September 2009

You are currently browsing the monthly archive for September 2009.

Recently I was investigating an issue related to ordering data.  As a test, I ran the following script:

– Sorting data from a table variable
declare @tbl table ( ProductNumber varchar(25) );
insert into @tbl select ‘BBBB’;
insert into @tbl select ‘AAAA’;
insert into @tbl select ‘A-B’;
insert into @tbl select ‘A123′;
select * from @tbl order by ProductNumber asc;

– Sorting data from a temporary table
create table #tbl ( ProductNumber varchar(25) );
insert into #tbl select ‘BBBB’;
insert into #tbl select ‘AAAA’;
insert into #tbl select ‘A-B’;
insert into #tbl select ‘A123′;
select * from #tbl order by ProductNumber asc;
drop table #tbl;

And it gave me this result:

Results from script

As you can see, the order of the data coming from a temporary table is different than the data from a table variable, even though the same data type is used.  At first I thought, how on earth is this possible?  After spending some time pondering about this problem (and after a colleague reported that when he executed the above script, the result was as expected), it came to me.  Don’t tell me it’s a collation problem?!  Well, it is.  (In case you don’t know collation, in short “Collations specify the rules for how strings of character data are sorted and compared”.  More info through that previous link and here.)

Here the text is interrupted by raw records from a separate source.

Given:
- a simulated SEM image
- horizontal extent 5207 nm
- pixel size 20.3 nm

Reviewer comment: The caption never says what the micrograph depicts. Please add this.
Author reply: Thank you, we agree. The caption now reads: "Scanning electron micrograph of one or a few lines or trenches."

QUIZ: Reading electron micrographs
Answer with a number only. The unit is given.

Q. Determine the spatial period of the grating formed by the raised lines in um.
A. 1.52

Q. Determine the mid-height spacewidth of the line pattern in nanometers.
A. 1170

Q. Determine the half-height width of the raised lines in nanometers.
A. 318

When I executed the script, my Management Studio session was connected to AdventureWorks2008, one of my test databases.  When I switched to tempdb, the result was normal – both queries returned the same result.  Then I had a look at the collations.  My tempdb is using Latin1_General_CI_AS while the AdventureWorks2008 database is apparently using SQL_Latin1_General_CP1_CI_AS.

A temporary table is created in the tempdb and thus uses the collation of the tempdb for its string columns.  And a table variable uses the same collation as the database to which the session is connected.  Which is quite logical because otherwise you would get collation conflicts when using the table variable in combination with a table from the active database in the same query.  I will demonstrate that with the following script:

declare @tbl table ( ProductNumber varchar(25) );
insert into @tbl select ‘BBBB’;
select * from AdventureWorks.Production.Product P
where P.ProductNumber in (select ProductNumber from @tbl);

On my (SQL Server 2008) server I also have the old SQL2005 AdventureWorks database up and running, which is using the Latin1_General_CI_AS collation.  Executing the above script (which references that AdventureWorks DB) while being connected to AdventureWorks2008 (or any other DB that uses a different collation from Latin1_General_CI_AS) results in the following error:

Msg 468, Level 16, State 9, Line 3
Cannot resolve the collation conflict between “SQL_Latin1_General_CP1_CI_AS” and “Latin1_General_CI_AS” in the equal to operation.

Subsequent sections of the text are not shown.